The Los Osos sewer project is coming as close as it’s ever been to getting underway, which is to say basically nowhere.
The latest wrench in an already rusty set of gears came from the California Coastal Commission. On July 15, the commission’s Central Coast District Manager Dan Carl wrote a letter to Public Works Director Paavo Ogren with suggestions on changes the commission would like to see. Carl asked for more work to address seawater intrusion into the Los Osos water supply. He also asked for a better effort to conserve water used during the treatment and disposal process.
The letter comes across as a list of things to take care of before the project reaches the Coastal Commission. Technically, the SLO County Planning Commission could be the last stop for the project. Realistically, however, the planning commission’s decision will likely be appealed to the board of supervisors, and that decision, in turn, will likely be appealed to the Coastal Commission. At each step in the appeal process the previous changes made to the project can be reversed.
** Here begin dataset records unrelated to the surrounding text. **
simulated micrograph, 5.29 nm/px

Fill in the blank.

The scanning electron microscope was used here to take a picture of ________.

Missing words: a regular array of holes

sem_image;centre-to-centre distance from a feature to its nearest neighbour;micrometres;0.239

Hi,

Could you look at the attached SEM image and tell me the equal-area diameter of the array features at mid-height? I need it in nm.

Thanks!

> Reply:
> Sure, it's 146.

“My goal is that we’re trying to make a good project,” said Planning Commissioner Anne Wyatt, “but yeah, there’s that reality of knowing that it’s going upwards.”
In a written statement Ogren provided to New Times, he said, “We are appreciative of the level of attention that Coastal Commission staff has recently devoted to this project, which is well before formal proceedings that may involve the commission.”
In fact, county planning commissioners have feverishly reviewed the project and already made changes to the original design. They moved the treatment facility from the agricultural Tonini Ranch site (on agricultural land outside of the water basin) to the Giacomazzi site near the Los Osos cemetery.
Critics of the Tonini site say water disposed there would not be recharged into the town’s water supply. Any impact to the water supply would come from the site where the treated wastewater is disposed and Public Works engineers said either location of the treatment site would be environmentally equal. As of this printing, commissioners had yet to decide if or where to move the disposal site, but were leaning away from Tonini.